Relationships,
friendships, status, logistics, labels, feelings, emotions......all of it seems
impossible to figure out. At least to me. But I'm sure I'm not alone, because
all of these things become a confusing mess when we apply them to people,
especially groups of people. And then life becomes quite a maze through which
you have to navigate carefully so as not to step on people's toes or imply
something or outright offend anyone. It's way too complicated. Yet, we all find
ourselves at some point navigating this maze, so what do we do? Well, I have no
idea. I'm just as confused as anyone. So I really can't offer much advice when
it comes to dealing with people. Those of you who thought you might get
something useful from this, y'all can just stop reading right here. Because
when it comes to relationships and friendships and establishing different types
of connections with people, I have no idea what I'm doing. But if you're just
looking for some random thoughts or want to watch me try to figure this out,
stick around.
Like any good
discussion, we must start this conversation with definitions. The world has
twisted what our ideas of friendship and relationships should look like and the
definitions don't really help. Marriam Webster defines friend as "One
attached to another by affection or esteem" or "One that is not
hostile" and Oxford dictionary defines it as "A person with whom one
has a mutual bond of affection" or "One who is not an enemy".
Friends are people you
are friendly with, which doesn't really narrow things down since it is
basically everyone. But there are different levels of friendship, you have
close friends, best friends, friends you don't really like, friends you try to
avoid. So friend is a pretty broad term......unless you add the word
"boy" or "girl" in front of it. And then it becomes a
really delicate topic that people have to tiptoe around. Because at that point
people start using the term "Relationship", and who knows what that's
supposed to mean. "Relationship" has an incredibly broad spectrum of
definitions, so for the purpose of the next few minutes, let's just assume
relationship refers to a situation where you are getting to know another person
based on mutual respect. That way, it can encompass relationships with parents,
friends, siblings, and strangers. And I know, that's not what many people think
of when they use that word, but that is a lot closer to what it originally
meant.
So I think the question
I'm trying to answer is: how do you create a deeper relationship with a guy
or a girl without annoying/offending other people, making anything awkward, or
ending a friendship?
This is a very broad
question that really applies to any situation with people, because we're always
faced with opportunities to deepen friendships. What I want to do is just give
some very broad advice, advice that has helped me as I find myself in this confusing
mess.
1. Prioritize
Maybe you've started to
look for a relationship, maybe you want to start dating, or maybe you're just
happy where you're at. Whichever situation you're in, the most important
question you can ask is: "what does my relationship with God look
like?" Christianity is so much more than a religion, it is a
relationship! It is the most important relationship you will ever have! God
promises to give us everything we need, He promises to give us His strength,
and He promises us a hope and a future. That is so much more than any human
could give you. So don't ever start to put other relationships before your
relationship with Christ. Be constantly communicating with Him and constantly
seeking to do His will. Prioritize your relationship with God first.
2. Respect
The need for respect can
never be overstated. Put the interest of others first, treat everyone like you
would want to be treated, and recognize the value of their opinions. Forming
new friendships or entering into a relationship doesn't give you an excuse to
distance yourself from other friends. Just because you start dating doesn't
mean you can disrespect any of your relationships by taking time away from
them. Your relationships with your friends, parents, siblings and other people
in your life must remain stable. If you respect all the people that you have
formed a relationship with, then you will dedicate time to those situations as
well as deepening one specific connection. Respect will prevent you from
offending/annoying others as well as abandoning the people in your life.
3. Capitalize
Recently I was around
about 450 people for an entire week. During this time I
wrote in one of my journals, "There are too many options, too many
directions in which I am being pulled. I try to make good use of my time, but
it feels impossible right now." There are times in our life that feel like
this. And we should question if we are using our time correctly, but we can't
let it haunt us constantly. We must make the most of each situation we are in.

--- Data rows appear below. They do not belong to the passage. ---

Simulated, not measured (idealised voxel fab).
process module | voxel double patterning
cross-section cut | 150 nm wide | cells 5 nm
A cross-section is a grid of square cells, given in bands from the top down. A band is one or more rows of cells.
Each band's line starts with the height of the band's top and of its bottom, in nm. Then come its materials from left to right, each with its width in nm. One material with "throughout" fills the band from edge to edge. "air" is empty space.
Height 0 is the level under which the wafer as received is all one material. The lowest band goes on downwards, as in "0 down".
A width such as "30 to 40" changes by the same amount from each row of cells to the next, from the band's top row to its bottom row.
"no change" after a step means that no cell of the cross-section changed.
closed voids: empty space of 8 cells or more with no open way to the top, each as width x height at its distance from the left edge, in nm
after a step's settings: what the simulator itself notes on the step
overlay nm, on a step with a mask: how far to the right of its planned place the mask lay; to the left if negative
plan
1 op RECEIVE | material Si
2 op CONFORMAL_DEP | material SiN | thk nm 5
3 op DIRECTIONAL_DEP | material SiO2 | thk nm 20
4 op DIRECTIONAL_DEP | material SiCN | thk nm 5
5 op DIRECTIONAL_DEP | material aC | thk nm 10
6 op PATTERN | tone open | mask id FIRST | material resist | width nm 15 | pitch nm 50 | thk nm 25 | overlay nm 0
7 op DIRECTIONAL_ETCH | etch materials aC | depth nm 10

God put you where you are with the people you know for a reason. Capitalize on
each moment with them. Ask yourself how you can make an impact on their day. We
MUST make the most of each opportunity. All we can do is seek God's will in
each situation as it comes and trust that He is using us the way that will
honor Him and benefit us.
I don't have all the
answers. Relationships and friendships and labels....all of it still confuses
me. But I have decided that that's ok, maybe even good. I love the people I'm around, I'm
thankful for everyone God has placed in my life. And I am constantly dependent
on Him to show me how to manage my time around people to influence them in a
way that glorifies Him. Please remember to put your relationship with God ahead
of everything else in your life. He will show you how to respect others, even
in tricky situations. He will teach you how to capitalize on each moment you
have with people, even if it feels like you're being pulled in a hundred
different directions.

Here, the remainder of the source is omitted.